Formal Gender Theory (FGT) began in AGTRT-1 as a formal/logical approach to gender theory. but we now prefer to think of FGT as a concept-based approach to gender theory. We have thus moved from F(GT) to (FG)T (to think in formal terms, see also AGTRT-BDF8).

We by no means claim that within gender theory there would be no room for an approach other than FGT. In any case, FGT is in competition with philosophically well-crafted essentialism (Alex Byrne, Tomas Bogardus, Hele Joyce) on the one hand and philosophically well-crafted co-essentialism (Robin Dembroff, Elizabeth Barnes, Cameron Kirk-Gianinni) on the other

We certainly do not support the striking arrogance with which gender theory is brushed aside in general terms from the Vatican (see AGTRT-BDF76). Gender theory is precisely the field of study in which the conflict is taking place that worries the Vatican.

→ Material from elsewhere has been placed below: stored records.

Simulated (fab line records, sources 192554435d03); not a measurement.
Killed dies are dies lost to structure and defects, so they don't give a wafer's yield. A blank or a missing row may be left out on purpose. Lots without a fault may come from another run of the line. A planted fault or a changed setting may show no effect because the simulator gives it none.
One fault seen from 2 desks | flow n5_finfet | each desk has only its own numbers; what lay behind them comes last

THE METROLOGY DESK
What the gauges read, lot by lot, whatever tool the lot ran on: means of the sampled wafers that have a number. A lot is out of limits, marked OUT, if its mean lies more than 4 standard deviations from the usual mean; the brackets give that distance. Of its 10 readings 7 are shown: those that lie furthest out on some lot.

We compare this situation with the striking year 1616: astronomy was the field within which to maintain the Vatican’s opposition to the heliocentrism of Copernicus and Galilei. The Vatican did that in 1616 by forcing Galileo not to propagate heliocentrism, but not by abolishing astronomy.

It is incomprehensible that the Vatican is so concerned about gender without simply acknowledging the existence of gender theory through the front door and without recognizing that its own positions must also have a place within gender theory. Even the statement that gender would not be“socially constructed,” which is what the Vatican seems to think, is a statement from the social sciences and its philosophy.